Mr. Walton's designs were featured in Broadway productions of Pippin, Chicago, Guys and Dolls, and more.

Tony Walton, a beloved Oscar, Emmy, and Tony Award-winning set and costume designer, has died of complications from a recent stroke. He was 87.

Mr. Walton was born on October 24, 1934 in Surrey, England. He began his career in 1957 with the stage design for Noël Coward's Conversation Piece, splitting his time between London and New York. In 1959, he married his childhood sweetheart, Julie Andrews, with whom he created the iconic aesthetics of Walt Disney's Mary Poppins. The pair divorced in 1968, but remained close friends.

Tony Walton

Mr. Walton received Tony awards for the original productions of Pippin and The House of Blue Leaves, as well as the 1992 revival of Guys and Dolls. He received Tony nominations for The Apple Tree, Chicago, A Day in Hollywood/A Night in the Ukraine, The Real Thing, The Front Page, Anything Goes, Lend Me a Tenor, Grand Hotel, The Will Rogers Follies, She Loves Me, Steel Pier and Uncle Vanya.

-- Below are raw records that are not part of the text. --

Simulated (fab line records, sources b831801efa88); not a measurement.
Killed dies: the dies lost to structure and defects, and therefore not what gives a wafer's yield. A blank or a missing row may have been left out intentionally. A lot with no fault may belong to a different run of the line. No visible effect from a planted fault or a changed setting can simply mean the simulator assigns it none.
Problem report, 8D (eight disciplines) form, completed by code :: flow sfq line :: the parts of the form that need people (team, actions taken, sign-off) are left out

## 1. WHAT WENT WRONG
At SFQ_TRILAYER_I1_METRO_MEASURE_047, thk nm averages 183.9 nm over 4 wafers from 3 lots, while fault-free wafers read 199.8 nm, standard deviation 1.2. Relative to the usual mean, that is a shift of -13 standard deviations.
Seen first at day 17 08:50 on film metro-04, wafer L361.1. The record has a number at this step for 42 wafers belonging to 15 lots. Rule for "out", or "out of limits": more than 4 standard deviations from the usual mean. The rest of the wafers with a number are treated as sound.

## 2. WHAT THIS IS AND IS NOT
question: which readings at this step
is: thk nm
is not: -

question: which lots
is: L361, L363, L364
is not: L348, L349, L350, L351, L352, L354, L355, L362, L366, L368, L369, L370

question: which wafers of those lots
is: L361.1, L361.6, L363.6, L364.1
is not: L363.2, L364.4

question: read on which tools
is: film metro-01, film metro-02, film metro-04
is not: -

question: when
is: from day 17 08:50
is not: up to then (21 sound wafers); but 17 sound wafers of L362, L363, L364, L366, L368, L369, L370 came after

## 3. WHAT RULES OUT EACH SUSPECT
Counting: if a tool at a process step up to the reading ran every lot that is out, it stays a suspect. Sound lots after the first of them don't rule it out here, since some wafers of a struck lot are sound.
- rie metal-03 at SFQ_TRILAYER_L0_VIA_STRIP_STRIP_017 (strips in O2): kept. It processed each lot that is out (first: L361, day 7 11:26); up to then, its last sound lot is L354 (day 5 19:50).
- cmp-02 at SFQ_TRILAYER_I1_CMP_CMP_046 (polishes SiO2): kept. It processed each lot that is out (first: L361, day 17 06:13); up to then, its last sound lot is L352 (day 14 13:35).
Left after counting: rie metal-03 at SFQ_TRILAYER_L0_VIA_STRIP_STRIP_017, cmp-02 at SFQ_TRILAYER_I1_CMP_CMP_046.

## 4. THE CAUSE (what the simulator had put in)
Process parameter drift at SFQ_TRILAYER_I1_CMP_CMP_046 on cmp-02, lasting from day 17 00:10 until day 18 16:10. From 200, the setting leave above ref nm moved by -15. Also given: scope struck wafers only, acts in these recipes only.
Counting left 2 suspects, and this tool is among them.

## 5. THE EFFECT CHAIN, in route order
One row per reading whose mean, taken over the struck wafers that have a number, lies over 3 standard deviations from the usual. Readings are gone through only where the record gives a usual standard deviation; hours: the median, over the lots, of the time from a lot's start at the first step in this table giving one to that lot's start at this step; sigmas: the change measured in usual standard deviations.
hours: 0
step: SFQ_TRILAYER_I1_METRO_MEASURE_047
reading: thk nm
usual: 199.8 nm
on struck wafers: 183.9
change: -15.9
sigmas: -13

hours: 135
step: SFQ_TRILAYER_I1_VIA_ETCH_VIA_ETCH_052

Of his 20 films, Mary Poppins, The Boy Friend, The Wiz, and Murder on the Orient Express earned him five Academy Award nominations. He won the Oscar for production design of Bob Fosse’s All That Jazz, and won an Emmy Award for the 1985 televised film version of Death of a Salesman, starring Dustin Hoffman, Kate Reid, John Malkovich and Stephen Lang.

His final Broadway credit was the musical adaptation of A Tale of Two Cities in 2008. Mr. Walton was elected to the Theater Hall of Fame in 1991.

As a producer, Mr. Walton co-presented six plays and musicals in London, including three in association with Hal Prince.

His opera designs have been seen throughout Europe and America, including designs for London’s Theatre Royal Covent Garden and The Sadler’s Wells Opera Company. Among his many ballet designs were St. Louis Woman for Dance Theatre of Harlem at Lincoln Center, and Peter and the Wolf and Sleeping Beauty for American Ballet Theatre, as well as many ballets for the San Francisco Ballet Company.

In his later years, Mr. Walton added the title of director to his never ending list of credits, helming productions at New York’s Irish Rep, San Diego’s Old Globe, Sarasota’s Asolo Rep, East Hampton’s John Drew Theatre, and the Bay Street Theatre, which his daughter Emma Walton Hamilton co-founded.

Mr. Walton is survived by his wife, author Gen LeRoy Walton; daughters, Emma Walton Hamilton and Bridget LeRoy; and five grandchildren. A private service is planned in Sag Harbor, and a public celebration will be held in the coming weeks.